Elizabeth I 1533–1603
Elizabeth I
1533–1603
Elizabeth I, who became queen of England in 1558 at the age of twenty-five, was the first English queen since the Norman Conquest who not only ruled but ruled alone, unmarried. Her older half-sister Mary was queen before her, but Mary married her cousin Philip II of Spain, and she faced great hostility to the foreign marriage and to her insistence on England becoming Catholic once again. Elizabeth's reign, while it had its problems, also was remarkable for its successes in establishing a religious settlement, in defeating the Spanish Armada, and in encouraging a cultural renaissance. Many of the English people adored their queen, but her unmarried state and her assertion of living her life as she wished, including flirtations and a refusal to deal with the succession, led to much cultural anxiety during her reign that expressed itself in gossip, rumors, and slander concerning her gender and sexuality.
From her very early childhood, Elizabeth had to learn to navigate the dangers of sexuality and power. She was not even three years old when her mother, Anne Boleyn, second wife of Henry VIII, was executed for adultery—on highly doubtful evidence—with five different men. Elizabeth was declared illegitimate, and less than two weeks later her father married Jane Seymour, who gave him the son, Edward, he so craved. Jane died soon after the birth. Henry divorced his next wife, Anne of Cleves, in part because he did not find her attractive. His fifth wife, Catherine Howard, was also executed for adultery when Elizabeth was eight. Perhaps it is little wonder that that year she said to Robert Dudley, her childhood friend who was to be her romantic favorite at court for much of her reign, "I will never marry."

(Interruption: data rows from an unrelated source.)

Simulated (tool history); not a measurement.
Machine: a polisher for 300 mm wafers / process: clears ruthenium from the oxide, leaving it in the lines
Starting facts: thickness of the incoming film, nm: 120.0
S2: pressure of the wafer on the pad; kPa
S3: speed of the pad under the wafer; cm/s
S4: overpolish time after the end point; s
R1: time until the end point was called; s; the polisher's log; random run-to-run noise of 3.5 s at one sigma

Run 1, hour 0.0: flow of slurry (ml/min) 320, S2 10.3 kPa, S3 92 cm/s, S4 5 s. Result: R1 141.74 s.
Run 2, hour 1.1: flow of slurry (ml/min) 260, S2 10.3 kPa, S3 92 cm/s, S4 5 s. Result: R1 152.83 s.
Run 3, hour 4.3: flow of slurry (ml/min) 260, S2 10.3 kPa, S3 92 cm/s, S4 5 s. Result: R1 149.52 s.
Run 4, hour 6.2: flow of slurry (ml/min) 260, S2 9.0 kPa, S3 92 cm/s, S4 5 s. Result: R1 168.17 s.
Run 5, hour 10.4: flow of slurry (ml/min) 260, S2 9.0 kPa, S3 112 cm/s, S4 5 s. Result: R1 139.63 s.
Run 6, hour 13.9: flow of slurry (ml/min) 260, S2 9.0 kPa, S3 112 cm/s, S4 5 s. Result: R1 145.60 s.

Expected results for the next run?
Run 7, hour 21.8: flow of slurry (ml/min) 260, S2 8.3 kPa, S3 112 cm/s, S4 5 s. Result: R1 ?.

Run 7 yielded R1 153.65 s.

Henry VIII died in 1547. Elizabeth was in danger in the reign of her younger brother Edward, particularly when she was accused of planning to marry Thomas Seymour, brother of Henry's third wife, Jane, and widower of Henry's sixth and last wife, Catherine Parr, without the Privy Council's consent. While Seymour was executed for other conspiracies, the fifteen-year-old Elizabeth protected herself and her servants. Told there were rumors she was pregnant by Seymour, instead of falling apart she insisted the council send out a proclamation that cleared her name.
But the rumors about Elizabeth's supposed pregnancies and lovers, which began circulating when she was in her early teens, continued to be discussed throughout the rest of her life, particularly once she became queen. Some English were arrested for publicly claiming Elizabeth had lovers and illegitimate children. The most frequently mentioned supposed lover was Dudley, whom she even-tually created Earl of Leicester, but others included Sir Christopher Hatton and, toward the end of her life, Robert Devereux, Earl of Essex. Especially the Queen's Catholic enemies on the Continent described Elizabeth as a "whore" because of her many lovers. At the same time other rumors circulated that "she was not like other women," that her monthly periods were not only irregular but came from a wound in the thigh, or that she was unable to actually have intercourse.
Some argued that Elizabeth did not listen to her male councilors as a woman ought to do, while others were concerned that the men at court who were thought to be her lovers, or a foreign husband should she marry, would overly dominate Elizabeth, even while many were begging Elizabeth to marry. But Elizabeth in the end made her own decisions. Elizabeth's refusal to marry, though she flirted with the idea for more than twenty years, and her equal refusal to name an heir, added to the cultural anxiety and to the rumors that spread. But Elizabeth was also a greatly loved monarch who kept England at peace for many years; her country was not torn apart by religious civil wars as happened to neighboring Scotland and France. At her death in 1603 there was a smooth transition to her cousin James VI of Scotland and I of England, and many sighed with relief that England again had a king. Yet within a few years there was a great nostalgia for "Good Queen Bess," and such distress about the Stuart dynasty that by the mid-seventeenth century some wished wistfully that Elizabeth had had a child—legitimate or no, it did not matter.
see also Allegory; Gender Roles: I. Overview; Royalty.
BIBLIOGRAPHY
Frye, Susan. 1993. Elizabeth I: The Competition for Representation. New York: Oxford University Press.
Levin, Carole. 1994. The Heart and Stomach of a King: Elizabeth I and the Politics of Sex and Power. Philadelphia: University of Pennsylvania Press.
Levin, Carole; Jo Eldridge Carney; and Debra Barrett-Graves, eds. 2003. Elizabeth I: Always Her Own Free Woman. Aldershot, UK: Ashgate.
Marcus, Leah S.; Janel Mueller; and Mary Beth Rose, eds. 2000. Elizabeth I: Collected Works. Chicago: University of Chicago Press.
Watkins, John. 2002. Representing Elizabeth in Stuart England: Literature, History, Sovereignty. Cambridge, UK: Cambridge University Press.